Principal Investigator: Dr Niall Finneran, Reader in Archaeology
Bequia is the most northerly of the Grenadines, which connect Grenada in the south with St Vincent in the north.
One of the main aims of the project is to study the post-Emancipation cultural adaptations of the island, in this case the whaling and boatbuilding industries. In 2014 and 2015, the team undertook extensive survey work there, mapping fortifications, plantation structures and cisterns.

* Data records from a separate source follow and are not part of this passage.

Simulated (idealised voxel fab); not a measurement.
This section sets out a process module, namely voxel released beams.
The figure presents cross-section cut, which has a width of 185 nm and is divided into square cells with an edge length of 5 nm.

In 2015, a small shore-based tryworks (two large try pots in a brick furnace, one of the most characteristic features of the whaling industry) was recorded and excavated, and some of the historic whaling boats in the Bequia Boat Museum were recorded. These boats are important artefacts, evidence of a vernacular wooden boat building tradition that clearly fossilises elements of post-medieval British ship building technology as well as designs derived from the Yankee whaler boats of the 19th century.
Future work will include undertaking more maritime survey, boat recording and excavation work at the Old Fort sugar estate, as well as an important survey of the island of Balliceaux, where in 1796 some 4000 ‘Black Caribs/Garifuna’ were kept prisoner by the British prior to their deportation to Roatan off Honduras. Many Garifuna still regard the island as a very special site of memory.